Given the following assembler code, we never have seen before:
push 34h call check_stacksize push ebx push ecx push esi push edi push ebp mov ebp, esp sub esp, 1Ch mov esi, eax mov [ebp+dt], edx cmp [eax+person.index], 0 jl short 1BBA5 cmp [eax+person.name], 0 jz short 1BB6B
What does it do and how do we find out? The code snippet is quite simple, so we could simply trace it ourselves, following the flow of control through the jumps and calls and deduct from that, what its purpose is and how it works in detail. As you can see, we have some semantic information („person.index“, „person.name“) which is crucial to understand what the code does.
But what do we do if your program gets more and more complicated, something like in Figure 1? It will be much much more complicated to deduct the purpose and function of the code there. Why?
Let’s look at how we normally approach the question „what does this code do?“ (independent of whether it is written in Assembler, Basic or any other language).

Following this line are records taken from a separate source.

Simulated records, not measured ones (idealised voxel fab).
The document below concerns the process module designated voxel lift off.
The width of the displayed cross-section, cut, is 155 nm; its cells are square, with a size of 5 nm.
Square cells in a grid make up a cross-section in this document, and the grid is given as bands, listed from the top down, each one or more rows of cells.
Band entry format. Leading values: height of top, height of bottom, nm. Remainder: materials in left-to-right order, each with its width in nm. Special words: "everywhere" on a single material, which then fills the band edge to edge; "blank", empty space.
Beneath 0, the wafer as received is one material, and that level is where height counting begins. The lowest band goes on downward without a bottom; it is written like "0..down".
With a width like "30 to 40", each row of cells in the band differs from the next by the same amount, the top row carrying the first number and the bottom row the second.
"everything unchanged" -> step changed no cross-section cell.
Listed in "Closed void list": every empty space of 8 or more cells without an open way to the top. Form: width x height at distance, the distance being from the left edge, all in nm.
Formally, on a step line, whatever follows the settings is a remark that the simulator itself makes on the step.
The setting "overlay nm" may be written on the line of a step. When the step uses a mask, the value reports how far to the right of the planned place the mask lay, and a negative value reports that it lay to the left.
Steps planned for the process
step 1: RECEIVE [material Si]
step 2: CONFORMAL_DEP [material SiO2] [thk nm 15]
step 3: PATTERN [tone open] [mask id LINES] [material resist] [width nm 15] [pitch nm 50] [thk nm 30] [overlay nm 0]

The first aspect is the purpose of a piece of code. Because we can assume that it was written by a human being, we can also assume that the structure of the program – even if the compiler did heavy optimization – still reflects the author’s approach to the problem. There will propably be a modularization, a separation of code by task and timing. Even in assembler code, statements following each other will – most of the time – have something to do with each other, work on the same task. Therefore we can identify chunks of code which can be understood as actions and tasks (open a file, read a specific object from file, etc.). And, most important, there will be a sense of purpose. Code doesn’t just sit there for the sake of being, it has a purpose and this purpose is connected to the purpose of the whole program. If this code looks into the properties of a „person object“, it will propably do something relevant with that data. By examining which properties the code reads and writes, what other actions are performed in its vicinity and which kinds of objects it combines, we can narrow down the set of possible purposes of that code. To sum this up: Even for a piece of assembler code it is possible to split it into chunks and understand the whole piece in a more abstract sense, assign a purpose to it.
The second aspect of the question „what does it do?“ is connected to the specific behaviour of the code for a given state of the system. For example, if we have a initialized person and we run our code on it, how will the state of the person change exactly? This second aspect of the question often is much more complicated to answer than the first, because it normally requires a line-by-line tracing of the program flow. Why? Because in assembler code, the state of the program is largely represented by the state of the CPU. The CPU does own only a limited number of state variables. It is like reading a C listing in which the number of variables has been limited to six variables. There will be a lot of value-switching and temporarily parking. And all this state we have to keep in mind during tracing. The longer and complicated our code gets, the more state we have to keep in mind. A possible solution might be to break down the problem into smaller chunks by identifying partitions of the code which work indepentently of each other. But the very task of ruling out the dependency between to pieces of code often required a deep understanding of the state of the CPU and the memory at as specific point of execution.
It seems as if we cannot avoid tracing code. Debuggers were invented for that case. They introduce the great advantage that they keep track of the state (CPU and memory) for us. We can concentrate on the semantically relevant points in the code and forget the rest.
But what if we don’t have a full, executable program at our hand? If we had, we would also have to worry about whether our piece of code is executed at all. We would have to provide a lot of state (hardware state, memory, operating system, execution environment) just to execute our little snippet! What if we just want to understand understand this little, isolated piece of code? A classical debugger is always restricted to follow a single path of execution, given its state. But we might want to know what happens if we take the other road at a specific junction. Does the result of the execution even depend on a specific state variable?
Those questions cannot be answered by classical debugging techniques. What we require is
- Minimal state. We want to provide only those state variables which are important for the behaviour of our code. If the state of the graphics card is never queried, we don’t want to provide it.
- Alternative paths. We want to be able to overview all the possible alternative routes of execution through our code and their dependency on the „input variables“.
What we want might be symbolic execution. A technique developed to (automatically) prove the correctness of programs. And this is the idea, I currently work on. There are frameworks to do symbolic execution of binary programs, already (https://github.com/feliam/pysymemu). But I don’t want to do it with a complete program bug simply an isolated piece of assembler code.